Kansas City Fellow – 2016-17

Every evening as I prepare for bed, my routine is the same. I brush my teeth, put on my pajamas, pull back the covers, and climb into bed. Just after I turn out the lights, I always play one song. So as I close my eyes, I fall asleep to the beautiful words of “Be Thou My Vision”. This routine started the night I began the KC Fellows program. With the program, I began a journey where I only knew the basic outline. I knew I would be working four days a week, and in class the fifth. I also knew I was committing to walk this journey with eleven other people, but beyond that, I knew just about nothing. I had no idea what this new community of mine would be like, or even what duties my job would hold. It was all very uncertain, and yet I was all in! With anxiousness, desire for control, and competing voices penetrating what seemed like every inch of my life, I developed this precious time of remembering and pleading that the Lord would be my vision. It has been in this listening and reflection time that I have learned one major thing that has begun to shape each and every decision I make: my willingness to be still depends on my willingness to bear uncertainty.

As this thought kept creeping into my mind, it began to be a little bit earth shaking. It took me out of the mindset that being still was passive and sedentary, and replaced it with the reality that being still means pressing in to the only constant and steadfast One there is. The one true living God who is called Creator, Lord, and Father. Being still is not passive, but active. So what does it require? Above all, I have learned that it requires deep and steadfast prayer. Without prayer we have no hope of our hearts being aligned with the Lord’s. It is through prayer that the Lord brings peace, understanding, and comfort. It is in prayer that God invites us to dialogue with him about the deepest wrestlings of our hearts. It is in my times of presenting my thoughts, worries, and desires to God that he has shown me that the path we are led along is usually never quick or easy. It always takes way longer than we think it should, and things are almost always more difficult than we would like them to be. It is in prayer that God has shown me that He often picks the long way for His children to travel along, but time and time again, He has shown me it is never the wrong way. We read “Be still and know that I am God” (Psalm 46:10), many times and yet, we still choose to calm our worries by clinging on to the false gods around us; our jobs, money, friends, family, and the affirmation and acceptance of others. Remaining still is not a simple task and I wonder if it is not the waiting, but the silence that seems so daunting. Yet aren’t we promised that God will be with us to the end of the age? The times God has required me to be still, silent, and wait have proven to be the most difficult and uncomfortable periods of my life, but Elisabeth Elliot puts it this way, “I realized that the deepest spiritual lessons are not learned by His letting us have our way in the end, but His making us wait, bearing with us in love and patience until we are able to honestly pray what He taught His disciples to pray, Thy will be done.” I can’t help but cling to the beauty that Jesus has chosen to bear with us in love and patience. While life might be filled with uncertain situations, we do not have to bear them alone.

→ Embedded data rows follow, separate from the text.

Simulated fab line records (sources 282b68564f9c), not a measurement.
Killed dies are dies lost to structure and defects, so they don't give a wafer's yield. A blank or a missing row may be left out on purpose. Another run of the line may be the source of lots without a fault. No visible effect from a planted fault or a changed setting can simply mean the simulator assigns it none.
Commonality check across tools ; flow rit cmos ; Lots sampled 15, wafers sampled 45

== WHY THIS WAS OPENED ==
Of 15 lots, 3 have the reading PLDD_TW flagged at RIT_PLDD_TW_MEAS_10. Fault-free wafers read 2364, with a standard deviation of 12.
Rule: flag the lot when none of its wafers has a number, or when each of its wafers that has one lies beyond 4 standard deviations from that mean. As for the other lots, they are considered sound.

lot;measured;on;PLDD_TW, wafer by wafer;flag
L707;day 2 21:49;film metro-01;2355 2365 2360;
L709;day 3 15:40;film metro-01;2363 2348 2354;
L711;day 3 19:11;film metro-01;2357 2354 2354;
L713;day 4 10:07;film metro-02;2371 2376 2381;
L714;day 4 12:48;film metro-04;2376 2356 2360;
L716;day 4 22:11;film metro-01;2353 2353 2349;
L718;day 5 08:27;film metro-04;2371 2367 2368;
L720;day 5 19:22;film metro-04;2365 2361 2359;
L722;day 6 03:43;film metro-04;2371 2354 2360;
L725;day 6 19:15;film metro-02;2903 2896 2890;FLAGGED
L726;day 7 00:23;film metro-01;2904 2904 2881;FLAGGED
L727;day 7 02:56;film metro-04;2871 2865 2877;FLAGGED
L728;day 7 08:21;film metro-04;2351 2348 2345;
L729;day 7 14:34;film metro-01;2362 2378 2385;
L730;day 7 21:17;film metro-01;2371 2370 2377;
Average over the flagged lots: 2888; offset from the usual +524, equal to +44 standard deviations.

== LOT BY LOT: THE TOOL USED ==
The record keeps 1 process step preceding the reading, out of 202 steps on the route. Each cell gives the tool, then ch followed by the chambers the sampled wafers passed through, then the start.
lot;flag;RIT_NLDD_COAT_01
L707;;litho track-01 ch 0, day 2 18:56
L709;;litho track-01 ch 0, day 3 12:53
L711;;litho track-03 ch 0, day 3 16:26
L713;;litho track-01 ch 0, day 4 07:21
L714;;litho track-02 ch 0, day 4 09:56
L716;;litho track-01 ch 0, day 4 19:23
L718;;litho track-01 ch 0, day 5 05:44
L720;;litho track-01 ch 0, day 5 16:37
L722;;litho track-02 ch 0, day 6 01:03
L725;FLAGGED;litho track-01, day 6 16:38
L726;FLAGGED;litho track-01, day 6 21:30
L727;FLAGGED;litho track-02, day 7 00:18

As we seek to be still we must be willing to be split, broken, and die to many little deaths. We have to say no to the temptation to run to anything else in our path that might replace God as our Lord. However here is the hope: it is through prayer, through bearing uncertainty that we that taste freedom, and eventually that freedom translates into being able to walk in peace, light, and joy. It is in this where the words of “Be Thou My Vision” come true. In the midst of uncertainty, through prayer, I have seen God become my best thought, His presence is my light and my wisdom, and above all He is my vision.